The convening of an authoritative conference of Orthodox Rabbis to solve the problem of divorce and other problems affecting the position of Jewish women was urged by the Board of Jewish Deputies in a resolution adopted at its meeting here today, under the chairmanship of O. E. d’Avigdor Goldsmid, president.

After a discussion on the question of “Gett,” the Board adopted the following motion: “That this Board is of the opinion that, having regard to the divorce and other problems affecting the position of Jewish women, the London Beth Din should seriously consider the desirability of taking steps to secure the convening of an authoritative Conference of Orthodox Rabbis.”

On the occasion of the change of Government in Roumania there has been a friendly correspondence between the Joint Foreign Committee and leading members of the new Cabinet, says the report of the Joint Foreign Committee by the Board. M. Madgearu, on behalf of his colleagues, it states, has assured the Committee of its intention to realize the most harmonious relations with all the minorities in the kingdom.

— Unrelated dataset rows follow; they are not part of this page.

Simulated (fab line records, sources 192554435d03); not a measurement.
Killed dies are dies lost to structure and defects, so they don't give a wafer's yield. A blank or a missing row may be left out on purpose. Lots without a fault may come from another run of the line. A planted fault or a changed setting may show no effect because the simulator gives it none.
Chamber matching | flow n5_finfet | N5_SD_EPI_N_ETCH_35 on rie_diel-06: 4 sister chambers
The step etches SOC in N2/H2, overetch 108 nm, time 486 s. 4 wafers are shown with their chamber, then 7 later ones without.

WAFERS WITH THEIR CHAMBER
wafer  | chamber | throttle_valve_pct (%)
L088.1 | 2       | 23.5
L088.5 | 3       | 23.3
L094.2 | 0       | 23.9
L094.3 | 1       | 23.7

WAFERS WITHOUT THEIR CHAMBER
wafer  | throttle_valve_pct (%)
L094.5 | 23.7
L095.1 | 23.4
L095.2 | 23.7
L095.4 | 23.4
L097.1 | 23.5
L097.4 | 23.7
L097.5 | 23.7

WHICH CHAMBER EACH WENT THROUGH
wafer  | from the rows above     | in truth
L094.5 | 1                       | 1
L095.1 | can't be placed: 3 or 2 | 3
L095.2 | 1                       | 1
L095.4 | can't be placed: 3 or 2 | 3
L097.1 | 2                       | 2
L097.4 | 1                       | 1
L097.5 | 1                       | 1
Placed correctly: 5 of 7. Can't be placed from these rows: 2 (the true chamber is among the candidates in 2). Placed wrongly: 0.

The Committee is still in correspondence with the Roumanian Government on the subject of the decree relating to aliens which was promulgated in October.

Further correspondence has passed between the Committee on the one hand and the Foreign Office and the Secretary-General of the League of Nations on the other, relative to the restricted right of petition to the Council of the League enjoyed by national as distinct from international organizations. So far, the correspondence has proved hopeful. On November 15th, Sir Eric Drummond informed the Committee that while under the existing rules the petition of the Committee could not be presented to the Council, he was of the opinion that it raised points which could be usefully submitted to the Council, and he added, “this I intend to do at its forthcoming session.” The communications received from His Majesty’s Government on the same subject are equally encouraging.

The alleged persecution of Judaism in Russia which has been almost uninterruptedly before the Committee during the last three years was further considered. A confidential correspondence was laid before the Committee in which the best means of coming to the assistance of the Russian Jews was discussed. The question is full of difficulties and it is not yet possible for the Committee to make any definite statement as to the exact situation in Russia or the most appropriate remedial measures.

In view of the attention which has been called to the alleged sufferings of the Jews of the Yemen by the British and American press, the American Jewish Committee has proposed that steps shall be taken by the leading Jewish organizations to ascertain the exact truth and if necessary to secure protection for the victims. The Joint Foreign Committee has been very happy to fall in with his suggestion and it hopes very shortly to be in a position to announce a plan of action.